There may not be much of a tendency for seldom-used languages to disappear
A natural question (for those who think about languages at all) is: what number of fluent speakers is necessary for the language to be a rational continuing project?
Assume that there is some mental energy exerted in learning a language, and continuing to use it over time enough to be "in practice," that is, to be one of those fluent speakers. Some portion of your language-using brain is freed up when you (a multi-lingual person) abandon one of your languages to the forces of erosion or rust or whatever.
So: the more fellow speakers of that language you have, the more worthwhile to you are the costs of maintaining that ability.
On such assumptions, it is reasonable to expect that there is some number of speakers X which is the minimum for a sustainable language.
What is that number? David Clingingsmith thinks it is rather small: steady state (a language that is neither growing nor shrinking) requires only 35,000 speakers. See his 2013 paper on this topic (pdf).

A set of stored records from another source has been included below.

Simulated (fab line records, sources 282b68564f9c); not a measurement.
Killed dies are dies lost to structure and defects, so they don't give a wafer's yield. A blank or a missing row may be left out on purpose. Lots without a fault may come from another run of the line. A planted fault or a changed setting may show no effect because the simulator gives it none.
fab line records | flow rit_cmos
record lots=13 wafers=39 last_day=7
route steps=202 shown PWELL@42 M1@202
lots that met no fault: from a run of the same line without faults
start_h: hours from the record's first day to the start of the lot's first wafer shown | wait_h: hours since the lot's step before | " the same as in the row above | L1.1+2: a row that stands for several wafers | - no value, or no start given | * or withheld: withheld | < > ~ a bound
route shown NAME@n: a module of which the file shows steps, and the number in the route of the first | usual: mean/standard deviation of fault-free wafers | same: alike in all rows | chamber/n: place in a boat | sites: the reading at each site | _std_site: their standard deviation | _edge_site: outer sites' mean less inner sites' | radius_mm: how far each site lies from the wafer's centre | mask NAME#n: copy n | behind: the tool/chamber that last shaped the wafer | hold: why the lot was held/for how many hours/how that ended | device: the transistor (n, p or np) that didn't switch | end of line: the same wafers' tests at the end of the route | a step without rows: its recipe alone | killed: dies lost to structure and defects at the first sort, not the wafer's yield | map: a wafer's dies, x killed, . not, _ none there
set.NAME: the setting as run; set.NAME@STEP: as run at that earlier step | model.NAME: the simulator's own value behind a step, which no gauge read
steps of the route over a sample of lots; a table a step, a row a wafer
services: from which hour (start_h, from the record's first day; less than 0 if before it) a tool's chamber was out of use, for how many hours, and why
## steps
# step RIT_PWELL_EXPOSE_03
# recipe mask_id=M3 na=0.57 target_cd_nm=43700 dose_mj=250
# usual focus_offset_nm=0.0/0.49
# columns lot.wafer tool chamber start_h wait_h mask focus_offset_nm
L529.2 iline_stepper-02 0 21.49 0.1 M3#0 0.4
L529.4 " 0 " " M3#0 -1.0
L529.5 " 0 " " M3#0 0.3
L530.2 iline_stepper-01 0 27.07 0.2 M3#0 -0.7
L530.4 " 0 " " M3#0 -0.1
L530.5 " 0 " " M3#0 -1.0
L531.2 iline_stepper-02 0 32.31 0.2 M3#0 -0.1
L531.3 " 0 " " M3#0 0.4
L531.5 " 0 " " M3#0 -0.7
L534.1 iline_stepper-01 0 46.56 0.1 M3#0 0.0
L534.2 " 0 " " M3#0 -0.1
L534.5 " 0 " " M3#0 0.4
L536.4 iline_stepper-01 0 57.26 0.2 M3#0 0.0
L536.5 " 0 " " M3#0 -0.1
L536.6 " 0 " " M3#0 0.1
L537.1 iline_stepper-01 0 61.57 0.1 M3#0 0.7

Scholars have long conjectured that the return to knowing a language increases with the number of speakers. Recent work argues that long-run economic and political integration accentuate this advantage, leading larger languages to increase their population share. I show that, to the contrary, language size and growth are uncorrelated for languages with ≥ 35,000 speakers. I incorporate this finding into an evolutionary model of language population dynamics. The model’s steady-state follows a power law and precisely fits the size distribution of the 1,900 languages with ≥35,000 speakers. Simulations suggest the extinction of 40% of languages with < 35,000 speakers within 100 years.